Mark Hill’s miss taxonomy — each C is defined by the experiment that eliminates it: compulsory (cold first-touch; survives an infinite cache) — attack with bigger blocks or prefetching; capacity (working set > cache; survives in fully-associative of same size) — attack with bigger $C$ or better replacement; conflict (residual after capacity is removed; only in set-associative or direct-mapped) — attack with higher associativity, victim cache, or skewed associativity; coherence (another core invalidated the line) — only shows up in multiprocessors. Standard write-policy pairings: write-back + write-allocate (modern L1/L2 — coalesce repeated stores, hit-rate-friendly); write-through + no-write-allocate (simple coherence, low complexity, but bandwidth scales with store fraction $f_{w}$ regardless of miss rate).

Hardware prefetcher families, in increasing pattern complexity: next-line — on miss for line X also fetch X+1; trivial, dominates I-cache, weak on D-cache. Stride — per-PC Reference Prediction Table records last address + last stride; on a confirmed stride match prefetch addr + s, addr + 2s, …; captures non-unit/negative strides through arrays. Stream buffer (Jouppi) — FIFO of sequential lines beyond a detected stream sitting next to the cache, so wrong streams cannot pollute L1; lookup checks FIFO heads. Address-correlating / delta-correlation — Markov-style table or GHB-walked linked list keyed by recent address(es) or deltas, predicting the next address(es) from history; covers irregular-but-repetitive sequences. Spatial (SMS) — record per-region offset bitmap keyed by triggering load PC, replay on next region. Linked-data (Roth) — learn load-to-load value dependences (p = p->next) and run an FSM ahead through the structure.

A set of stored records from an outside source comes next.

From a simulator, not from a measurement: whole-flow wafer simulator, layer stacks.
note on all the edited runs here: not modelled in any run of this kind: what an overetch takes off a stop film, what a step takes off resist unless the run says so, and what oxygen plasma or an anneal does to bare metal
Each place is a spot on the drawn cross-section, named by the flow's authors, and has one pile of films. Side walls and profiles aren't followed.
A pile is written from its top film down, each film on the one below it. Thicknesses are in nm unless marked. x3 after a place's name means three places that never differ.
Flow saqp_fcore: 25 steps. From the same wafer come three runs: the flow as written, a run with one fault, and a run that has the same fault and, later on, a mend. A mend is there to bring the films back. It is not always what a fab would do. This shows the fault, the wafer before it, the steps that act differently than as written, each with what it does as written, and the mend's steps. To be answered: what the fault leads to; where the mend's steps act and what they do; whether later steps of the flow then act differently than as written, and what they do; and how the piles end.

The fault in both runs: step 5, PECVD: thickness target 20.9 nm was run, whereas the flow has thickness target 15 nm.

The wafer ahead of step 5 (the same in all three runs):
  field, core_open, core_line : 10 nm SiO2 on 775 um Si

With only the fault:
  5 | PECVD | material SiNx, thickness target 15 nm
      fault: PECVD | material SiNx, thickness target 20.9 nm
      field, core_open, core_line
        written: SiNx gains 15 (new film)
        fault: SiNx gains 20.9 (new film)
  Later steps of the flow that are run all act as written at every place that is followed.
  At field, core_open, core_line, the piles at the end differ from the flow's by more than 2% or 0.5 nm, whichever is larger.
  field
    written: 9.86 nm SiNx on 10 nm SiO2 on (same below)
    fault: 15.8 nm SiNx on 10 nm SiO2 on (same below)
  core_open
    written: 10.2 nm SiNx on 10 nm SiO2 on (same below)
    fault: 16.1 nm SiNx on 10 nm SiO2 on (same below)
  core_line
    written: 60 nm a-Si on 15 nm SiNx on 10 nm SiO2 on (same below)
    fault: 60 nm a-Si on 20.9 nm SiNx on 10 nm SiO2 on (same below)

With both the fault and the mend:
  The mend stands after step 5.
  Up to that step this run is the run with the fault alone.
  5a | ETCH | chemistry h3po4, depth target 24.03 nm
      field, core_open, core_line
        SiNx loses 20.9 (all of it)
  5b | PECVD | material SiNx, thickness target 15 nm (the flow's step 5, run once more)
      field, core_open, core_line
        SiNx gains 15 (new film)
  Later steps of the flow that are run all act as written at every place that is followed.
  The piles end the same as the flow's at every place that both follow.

Cache and VM arithmetic is the #1 site of unit slips. Always convert block size to bytes before slicing the address — a 64 B block = 6 offset bits, not 64 bits = 6 (a real exam trap). Same drill for capacity: $C$ in bytes, divide by (associativity · block_bytes) to get #sets, then $\log_2$ that for index bits. For VM problems, the page offset is log2(page size in bytes) and is identical in VA and PA (only the page-number bits get translated). Sanity check: $|\text{tag}| + |\text{index}| + |\text{offset}| = |\text{address}|$ must hold exactly; if it doesn’t, you’ve miscounted somewhere. Off-by-one on $\log_2$ (e.g., 1 KB = $2^{10}$ , not $2^{11}$ ) is the other common loss.

# Multiprocessors

MSI — three states {Modified, Shared, Invalid}; M = exclusive & dirty (memory stale), S = clean read-only (memory current), I = no copy.
MESI — MSI + Exclusive: clean line held by exactly one cache; lets a read-then-write avoid the BusInv since no other sharer exists.
snooping — shared bus is the serialization point; every cache snoops every transaction. Simple; bus saturates beyond ~16 cores.
directory — home-node directory tracks sharers per line; point-to-point invalidates only to caches that actually share. Scales to many-core; longer hit latency.
write-back — the Modified state’s whole point — repeated stores to a private line are local hits; BusWB only on eviction.
write-through — every store hits the bus (e.g. trivial valid/invalid protocol). Simple but bandwidth-hostile.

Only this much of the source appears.